Much, however, may be said for Hailes’s views. It is generally admitted that the prodigal Calonne sacrificed very much in order to stand well with the Queen’s party, and that his ardent desire was to put a good face on things at the time of the Assembly of the Notables early in 1787. There was every reason for his concern. The future of France depended on the docility of the Notables. If they were so far satisfied with the state of affairs as to pass the reforms desired by the King and Vergennes, the crisis which led up to the Revolution might have ended peacefully. Unjust taxation, constant deficits, and national bankruptcy were among the chief causes of the Revolution. Of course, Vergennes and Calonne could not foresee events; but they knew that the future was gloomy in the extreme unless the Notables induced the privileged classes to take up their fair share of the financial burdens. If Ministers were able to point to increased customs returns, the decline of smuggling, and the cementing of friendly relations with England, the Notables and the nobles at large might prove amenable to reason (for Anglomania was still the fashion); and all might yet go well. In these considerations probably lies the key to the conduct of the French Ministry in the later stages of the negotiation of 1786. With Vergennes the treaty was probably a matter of principle; to Calonne it was a device adopted in the course of that daring game of “neck or nothing,” on which he staked the destinies of France. Though he was the chief sinner, Government and people alike behaved with incredible levity. Alvensleben, reporting on the situation at Versailles in November 1787, said: “Everything here is a matter of ceremony, clothes, varnish, phrases, national boasting, tinsel, intrigues; and everything is finally decided by forms.”506

This scathing report was written after France had lost her one able statesman. Vergennes died shortly before the Notables assembled; and they, having to deal with an irresolute King and a political gamester, turned a deaf ear to counsels of Reform. Probably, too, they were influenced by the outcry against the commercial treaty, for it was general in all manufacturing centres, and did not pass away, as was the case in Great Britain. The Rouen Chamber of Commerce instituted an inquiry, the outcome of which was a report affirming the marked superiority of British textile goods to those of France, and the impossibility of competing with them on the basis of the 12 per cent. duty. An able writer, Dupont de Nemours, gave an effective answer to the report; but, as generally happens in such cases, the defence attracted less attention than the attack.507 We must further remember that merchants who lived under an oppressive system of taxation had every possible reason for “crying poor.” Complaints against the commercial treaty were hurled at Arthur Young in every French manufacturing town which he visited in his tours of 1787 and 1788. Abbeville, Amiens, Lille, and Lyons declared against it in varying tones of anger or despair; the wine districts alone were loud in its praise.508 Undoubtedly the French textile industries suffered severely for a time. The taste for English goods continued to depress home products, and that, too, despite the efforts of Marie Antoinette to set the fashion for the latter. In 1788 as many as 5,442 looms were idle in Lyons; but it is to be observed that this crisis was due either to the continued smuggling of English silk goods, to the preference for our fine cottons, or to the failure of the silk harvest in that year. The last cause was probably the most important.509 The woollen and cotton trades alone could have been directly affected by the treaty. In them the conditions were undoubtedly bad in the years 1787, 1788. At Troyes 443 looms were not worked out of 2,600, and that proportion was usual throughout the east and north of France.

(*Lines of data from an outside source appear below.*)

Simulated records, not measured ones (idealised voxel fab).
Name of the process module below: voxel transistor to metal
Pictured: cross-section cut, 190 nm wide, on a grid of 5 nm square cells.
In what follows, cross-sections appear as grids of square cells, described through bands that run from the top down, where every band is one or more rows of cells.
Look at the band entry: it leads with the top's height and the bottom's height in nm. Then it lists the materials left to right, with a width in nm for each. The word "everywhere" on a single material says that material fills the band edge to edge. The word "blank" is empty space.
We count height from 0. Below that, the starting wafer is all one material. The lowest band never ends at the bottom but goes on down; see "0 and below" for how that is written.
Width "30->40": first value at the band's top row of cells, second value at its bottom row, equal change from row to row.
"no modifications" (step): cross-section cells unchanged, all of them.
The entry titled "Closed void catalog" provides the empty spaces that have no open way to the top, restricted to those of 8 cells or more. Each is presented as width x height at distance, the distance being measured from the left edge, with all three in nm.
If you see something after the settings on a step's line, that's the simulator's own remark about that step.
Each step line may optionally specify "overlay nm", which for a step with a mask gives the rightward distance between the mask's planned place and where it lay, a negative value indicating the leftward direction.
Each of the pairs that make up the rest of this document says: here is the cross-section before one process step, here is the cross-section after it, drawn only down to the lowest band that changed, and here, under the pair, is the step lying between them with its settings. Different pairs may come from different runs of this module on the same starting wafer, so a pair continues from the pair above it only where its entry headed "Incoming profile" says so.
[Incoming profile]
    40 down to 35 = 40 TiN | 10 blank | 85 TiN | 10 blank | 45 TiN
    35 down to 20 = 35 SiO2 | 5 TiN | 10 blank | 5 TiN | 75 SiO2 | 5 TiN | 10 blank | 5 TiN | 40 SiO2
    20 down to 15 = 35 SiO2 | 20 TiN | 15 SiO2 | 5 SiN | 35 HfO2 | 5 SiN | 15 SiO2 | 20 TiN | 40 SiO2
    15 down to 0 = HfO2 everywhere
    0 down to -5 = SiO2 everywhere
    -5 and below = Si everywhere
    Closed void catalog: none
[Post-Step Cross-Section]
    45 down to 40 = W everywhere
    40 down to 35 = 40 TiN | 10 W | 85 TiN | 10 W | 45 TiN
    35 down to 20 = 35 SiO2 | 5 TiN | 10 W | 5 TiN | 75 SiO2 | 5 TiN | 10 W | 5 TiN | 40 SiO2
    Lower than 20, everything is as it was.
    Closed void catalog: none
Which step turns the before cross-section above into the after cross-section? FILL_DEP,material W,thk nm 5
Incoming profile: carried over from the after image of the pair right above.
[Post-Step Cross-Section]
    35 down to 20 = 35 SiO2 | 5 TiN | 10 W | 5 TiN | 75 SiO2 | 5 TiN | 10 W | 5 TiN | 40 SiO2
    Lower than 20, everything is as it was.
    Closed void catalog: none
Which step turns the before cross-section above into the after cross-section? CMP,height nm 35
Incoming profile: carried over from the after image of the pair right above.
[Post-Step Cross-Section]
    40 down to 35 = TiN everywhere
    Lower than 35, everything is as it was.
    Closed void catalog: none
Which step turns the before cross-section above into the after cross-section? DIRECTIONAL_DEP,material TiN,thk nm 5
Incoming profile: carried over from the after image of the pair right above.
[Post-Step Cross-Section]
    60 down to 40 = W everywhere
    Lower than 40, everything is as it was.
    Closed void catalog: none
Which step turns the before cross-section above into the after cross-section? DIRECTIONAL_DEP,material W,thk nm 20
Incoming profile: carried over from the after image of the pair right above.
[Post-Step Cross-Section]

M. Levasseur, however, who has carefully investigated the causes of this crisis, attributes it largely to the utter prostration of public credit in France, and the issue of a coinage of doubtful value. The bad harvest of 1788, followed by a terribly cold winter, also intensified the distress. He concludes that, even so, the commercial treaty might ultimately have been advantageous to certain parts of the industrial economy of France; but it was applied suddenly in a time of political unsettlement and general distress.510

We must also remember that Calonne had for many months been squandering the resources of France. In accordance with his motto: “In order to establish public credit one must cultivate luxury,” he had raised loan upon loan in time of peace, and it has been estimated that in the forty-one months of his term of office (1783–87) he borrowed 650,000,000 francs (£26,000,000).511 No fiscal experiment can have a fair chance under such conditions; and it is therefore a violation of the laws of evidence to assert that the Commercial Treaty of 1786 was the chief cause of the French Revolution.

Summing up the facts concerning this most interesting treaty, we may conclude that the honour of originating it undoubtedly belongs firstly to Vergennes, secondly to Shelburne, and only in the third place to Pitt. It is clear that the French statesman worked steadily for it during the negotiations of 1783, and used all available means to bring it about even while Pitt showed no responsive desire. As has been shown above, the young Prime Minister had good reasons for not taking the matter up seriously until the autumn of 1785. Indeed it would have been a tactical mistake to press on the commercial compact with France until he had put forth every effort to unite Ireland with Great Britain by intimate trade relations. When those endeavours were frustrated by ignorance and faction, he turned towards France, but slowly and suspiciously. Not until the negotiation was far advanced did he show much eagerness on the subject. But it is the mark of a great Minister to keep a firm grasp upon colleagues and subordinates at all important points; and Pitt saw the futility of Carmarthen’s prejudices no less than the possible danger of Eden’s Gallophile enthusiasm.

The hostile actions of the French agents in Holland, to which we must soon recur, made him cautious on matters purely political; and, while pushing on the commercial treaty, which Carmarthen looked on as a trap, he took care to subject the ardent fancies of Eden to cold douches like the following: “Though in the commercial business I think there are reasons for believing the French may be sincere, I cannot listen without suspicion to their professions of political friendship.”512 As we shall see in the next chapters, Pitt generally treated with wholesome scepticism the alarmist news sent by Harris from The Hague. But the tidings from that quarter enabled Pitt to assess at their due value the philanthropic professions of the salons of Paris. Not that he was indifferent to the golden hopes of that age. After the treaty was signed he gave expression to his hopes in words pulsating with a noble enthusiasm; but, while it was under discussion, he showed the balance of mind and keenness in bargaining which characterize a great statesman. We may also remark here that Pitt sought earnestly to bring about a favourable commercial treaty with Spain and Russia, but failed. The Czarina showed her hostility by granting to France a treaty on the basis of the most favoured nation.513

Finally, we may hazard the conjecture that, if the finances of France had received from the Court of Versailles and Calonne a tithe of the fostering care which Pitt bestowed on those of Great Britain, both countries would have profited equally from the free commercial and social intercourse inaugurated by this memorable compact. As it was, France slid fast down the slope that led to the chasm of Revolution; and in the midst of that catastrophe Robespierre and his followers, who represented the prejudices of the northern manufacturing towns, spread abroad the spiteful falsehood that Pitt’s commercial policy had ever been aimed at the financial ruin of the French nation.